Cheiko, the novel's twenty-year-old heroine, embodies Kawabata's ideals of deep sensitivity, beauty, modesty, and virginal purity. She works in her parents' wholesale silk goods store, which is failing like so many traditional Kyoto shops because the Japanese are falling under the spell of Western cultural values. This is especially significant because Kyoto is the cultural center of Japan--the most ancient and traditional of her cities. The successful stores now carry Sony radios and other nontraditional items to satisfy new Western tastes. "Anything for a buck," quips the successful store owner's son.
A foundling raised by loving middle-class parents, Cheiko might seem to be on a kind of spiritual quest to find her lost background--rather, the book itself is on a quest to help her find her origins, for she unconsciously unravels the mystery without really trying.

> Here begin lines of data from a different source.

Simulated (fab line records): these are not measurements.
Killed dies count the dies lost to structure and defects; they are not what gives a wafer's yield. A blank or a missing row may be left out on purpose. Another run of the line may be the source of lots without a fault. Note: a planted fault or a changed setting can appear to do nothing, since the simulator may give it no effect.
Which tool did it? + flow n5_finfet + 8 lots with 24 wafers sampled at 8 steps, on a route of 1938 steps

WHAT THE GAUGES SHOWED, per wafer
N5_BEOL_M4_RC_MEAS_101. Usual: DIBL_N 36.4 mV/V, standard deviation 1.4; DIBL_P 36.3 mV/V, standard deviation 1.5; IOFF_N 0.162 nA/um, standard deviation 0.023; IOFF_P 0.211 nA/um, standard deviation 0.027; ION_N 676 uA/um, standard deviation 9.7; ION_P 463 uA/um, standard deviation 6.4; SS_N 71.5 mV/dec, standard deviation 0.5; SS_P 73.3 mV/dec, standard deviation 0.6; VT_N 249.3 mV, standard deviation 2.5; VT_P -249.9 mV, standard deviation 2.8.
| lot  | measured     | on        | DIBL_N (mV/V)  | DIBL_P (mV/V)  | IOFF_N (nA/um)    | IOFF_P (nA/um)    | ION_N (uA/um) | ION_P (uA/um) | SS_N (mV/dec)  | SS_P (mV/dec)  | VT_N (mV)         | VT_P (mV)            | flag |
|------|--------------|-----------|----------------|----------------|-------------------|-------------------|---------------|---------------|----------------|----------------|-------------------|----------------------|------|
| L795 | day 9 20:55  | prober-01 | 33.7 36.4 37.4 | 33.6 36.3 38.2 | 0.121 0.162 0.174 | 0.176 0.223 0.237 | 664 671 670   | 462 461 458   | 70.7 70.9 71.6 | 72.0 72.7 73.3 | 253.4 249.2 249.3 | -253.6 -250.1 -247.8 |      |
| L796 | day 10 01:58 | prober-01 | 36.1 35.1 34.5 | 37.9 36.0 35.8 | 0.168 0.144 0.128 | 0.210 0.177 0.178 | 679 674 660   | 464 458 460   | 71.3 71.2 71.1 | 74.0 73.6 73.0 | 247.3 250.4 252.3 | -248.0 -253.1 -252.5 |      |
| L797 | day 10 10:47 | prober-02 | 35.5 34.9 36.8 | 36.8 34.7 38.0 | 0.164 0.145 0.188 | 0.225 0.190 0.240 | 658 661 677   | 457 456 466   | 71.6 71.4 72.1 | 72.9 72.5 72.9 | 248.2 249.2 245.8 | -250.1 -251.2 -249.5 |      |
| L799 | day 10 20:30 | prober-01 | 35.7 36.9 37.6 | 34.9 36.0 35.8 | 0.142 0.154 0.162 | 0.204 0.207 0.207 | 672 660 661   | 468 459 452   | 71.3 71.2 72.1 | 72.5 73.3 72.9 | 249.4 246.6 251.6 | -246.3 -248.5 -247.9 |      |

Of all Kawabata's novels, this one most resembles "The Sound of the Mountain" in its exquisite evocation of beauty, sensitivity, and the invasion of Western values--but without the heartbreak attached. It's one of the few Kawabata novels that doesn't end in some tragedy or disappointment. Kawabata suffuses the story in a gentle patina of longing. His subtle humor softens any edges, as in the parents' comic insistence that they stole her as a baby when, in reality, she had been left in front of her father's shop. Cheiko doesn't know what to make of this, but she accepts it because she knows her parents love her.
According to the introduction, more translations of Kawabata novels are in the works. We can only be grateful. In the meantime, if you've read all his novels and stories in translation, you can either reread your favorites or learn Japanese!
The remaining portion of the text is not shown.